In this innovative book, Juan Diaz-Granados and Benedict Sheehy offer a meticulous examination of the legal foundations, structures and challenges, as well as potential solutions for the legal and regulatory issues posed by the rise of platform-based businesses. With examples drawn from the Sharing Economy, such as Uber and Airbnb, Diaz-Granados and Sheehy demonstrate how law facilitates and constrains the operation of these companies as they deliver convenient goods and services. They offer fresh insights into how and why these platforms disrupt existing legal norms, economic markets and social practices.

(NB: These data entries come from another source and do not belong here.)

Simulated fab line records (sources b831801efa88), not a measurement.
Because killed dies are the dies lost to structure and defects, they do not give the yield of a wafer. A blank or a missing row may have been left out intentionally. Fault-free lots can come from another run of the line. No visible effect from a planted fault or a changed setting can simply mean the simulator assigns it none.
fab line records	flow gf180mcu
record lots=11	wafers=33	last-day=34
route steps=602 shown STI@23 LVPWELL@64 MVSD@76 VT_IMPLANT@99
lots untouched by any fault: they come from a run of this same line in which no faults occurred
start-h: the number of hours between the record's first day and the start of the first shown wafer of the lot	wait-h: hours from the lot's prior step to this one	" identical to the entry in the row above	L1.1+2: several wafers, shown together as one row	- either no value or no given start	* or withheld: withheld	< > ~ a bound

The authors’ analysis provides an innovative law-based model, the Platform Operator-User-Provider model (“PUP”), which forms a foundation for their evaluation. Using this model, they are able to identify and differentiate a variety of PUPs not previously understood, but which differentiation makes their analysis and regulation significantly clearer. They explore potential legal categorizations of the PUP’s actors and their relationships and propose a novel regulatory approach consistent with the PUP’s triangular structure. This novel approach balances private interests with the public good by addressing power imbalances in the Sharing Economy. It supports platform operators’ private interests while implementing publicly oriented regulations that favor consumers and workers in ways that see all of law''s obligations fulfilled while delivering both the economic boon and the social promise of technology.
An essential read for advanced law students, academics, legal professionals, policymakers and judges, this book offers critical insights and useful analytical frameworks to understand the Sharing Economy’s platform technology businesses from a legal perspective.